The second edition of the ‘‘Made in Libya’’ event to be held in the capital of Niger, Niamey 6 to 11 March 2023 has the multi role of diversifying the economy, promoting Libyan exports and transit trade, Ali Nuseer the Managing Director of the Libyan Industry Union (LIU).
The LIU, the organiser of the Niamey event, held a press conference at the Tripoli International Fairgrounds today to promote the March event. Business leaders, Chambers of Commerce, African diplomats, including the Consul General from the Niger Embassy, attended the promotion event.
‘‘Made in Libya’’ in Tunis a success
Nuseer explained that the second edition of the ‘‘Made in Libya’’ event came about because of the ‘‘success’’ of the first edition held in Tunis in November 2021 which had hosted 150 companies and entities. He said because of that success it was decided to set a direction towards sub-Saharan Africa through Niger’s Niamey.
Niger to act as a base to penetrate other African states
The General Manager of the LIU said the Niamey event has been widened in its remit in that it will include participation not only by Libyan manufacturers, but also traders and service providers. Through this event Libya hopes to open channels and penetrate not only the market of Niger but use Niger as a base to penetrate the markets of its eight neighbouring states.
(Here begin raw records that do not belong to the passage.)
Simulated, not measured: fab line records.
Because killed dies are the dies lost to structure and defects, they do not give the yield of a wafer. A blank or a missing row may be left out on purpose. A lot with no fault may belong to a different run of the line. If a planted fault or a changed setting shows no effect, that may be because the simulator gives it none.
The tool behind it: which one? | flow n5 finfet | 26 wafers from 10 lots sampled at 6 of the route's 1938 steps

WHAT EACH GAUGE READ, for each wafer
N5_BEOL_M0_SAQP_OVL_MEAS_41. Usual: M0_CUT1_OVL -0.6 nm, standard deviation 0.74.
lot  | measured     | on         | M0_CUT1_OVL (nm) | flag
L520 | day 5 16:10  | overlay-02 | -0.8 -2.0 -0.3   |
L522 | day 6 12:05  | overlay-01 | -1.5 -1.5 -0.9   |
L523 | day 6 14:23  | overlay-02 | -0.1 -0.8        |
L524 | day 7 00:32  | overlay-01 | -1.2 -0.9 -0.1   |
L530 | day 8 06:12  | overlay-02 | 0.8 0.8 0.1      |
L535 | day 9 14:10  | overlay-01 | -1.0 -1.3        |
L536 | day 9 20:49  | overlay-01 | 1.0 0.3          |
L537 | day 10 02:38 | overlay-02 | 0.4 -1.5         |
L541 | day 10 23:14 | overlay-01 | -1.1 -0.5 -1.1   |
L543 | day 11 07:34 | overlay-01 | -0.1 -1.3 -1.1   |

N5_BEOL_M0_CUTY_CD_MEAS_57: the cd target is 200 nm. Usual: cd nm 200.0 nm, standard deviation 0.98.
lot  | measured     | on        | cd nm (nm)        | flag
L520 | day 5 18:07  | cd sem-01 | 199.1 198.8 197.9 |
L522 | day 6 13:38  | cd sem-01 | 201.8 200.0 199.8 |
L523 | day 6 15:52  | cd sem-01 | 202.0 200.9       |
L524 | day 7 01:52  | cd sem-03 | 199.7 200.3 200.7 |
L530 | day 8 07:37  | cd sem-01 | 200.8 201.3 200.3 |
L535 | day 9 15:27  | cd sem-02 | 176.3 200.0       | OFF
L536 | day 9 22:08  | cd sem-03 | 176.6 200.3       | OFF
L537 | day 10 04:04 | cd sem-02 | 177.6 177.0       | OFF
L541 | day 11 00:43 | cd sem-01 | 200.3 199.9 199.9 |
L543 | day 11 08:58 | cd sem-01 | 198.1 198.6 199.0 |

He said Libyan products are in demand and are trusted in Niger and so the Niamey event hopes to strengthen the position of Libyan products and brands in Niger, and then in Niger’s other neighbouring countries, and create direct and associated jobs in Libya at factories and along the transit route, create a transit trade industry.
He revealed that the export of products to Niamey for the event will act as a test run. Some goods will be shipped by sea while others testing the transit trade route by road. He expects the freight by road to take 20 days from the last Libyan point in Gatrun to Agadez, Niger and another 3 days to the capital Niamey. He said Libyan manufacturers and traders are not seeking a profit on this expedition and that the government of Niger has made an exception for products to enter tax and customs-free.
With regards to transit trade, Nuseer revealed that companies from Tunisia and Italy, and possibly others, will be participating in the Niamey event seeking transit routes for their products.
Libya wasted opportunities to exploit its geographic position
Economy and Trade Minister Mohamed Hwej said that Gulf states export in the hundreds of millions annually to Africa without being strategically located in Africa. Libya’s geographic position is an asset that needs the will power to be exploited, complaining that the country has wasted many opportunities over the decades to do this.
In a world that is a village of competing interests, Libya needs to diversify its economy beyond oil and create a diverse national industry including industry, trade, agriculture, services and a knowledge economy, Hwej added.
Need new business-led vision
He said Libya’s Chambers of Commerce, Business Councils, and Industrial Union (the business sector) need to create a new business and economic vision where the state is simply the maker and adjudicator of rules. They need to change the state’s current vision. He admitted that current rules and regulations are indeed a barrier to economic progress.
Transit trade along three routes
Minister Hwej said transit trade through Libya is one form of economic diversification and must be developed through the three probable routes: the Misrata-Tamenhint-Niger route; the Zuwara-Western-Mountain-Ghat route and the Benghazi-Kufra route.
Hwej also emphasised the policy of food security. The Russia-Ukraine war has highlighted the issue across the globe. The Minister noted as just one example how a barrel of olive oil today costs about 8 times the cost of crude hydrocarbon oil. He felt this was an obvious opportunity for Libya to try to develop.
Hwej was clear that this project, diversification and transit trade need to be initiated and powered by the private sector.
Libyan manufacturers seek equal footing with foreign importers
In the question-and-answer section of the press conference Libyan companies complained about the persistent bureaucracy and paper chase that hinders them. They complained how it takes up to 45 days to process Libyan exports which in the case of food products completely erodes their sell-by-date.
They asked to be treated equally with foreign exporters to Libya who have no such obstacles. Others asked for outright protectionism for Libyan industry to enable it to stand on its feet.
They also complained that work on the Gatron-Niger border road started in 2006/8 stopped in 2011 and never resumed.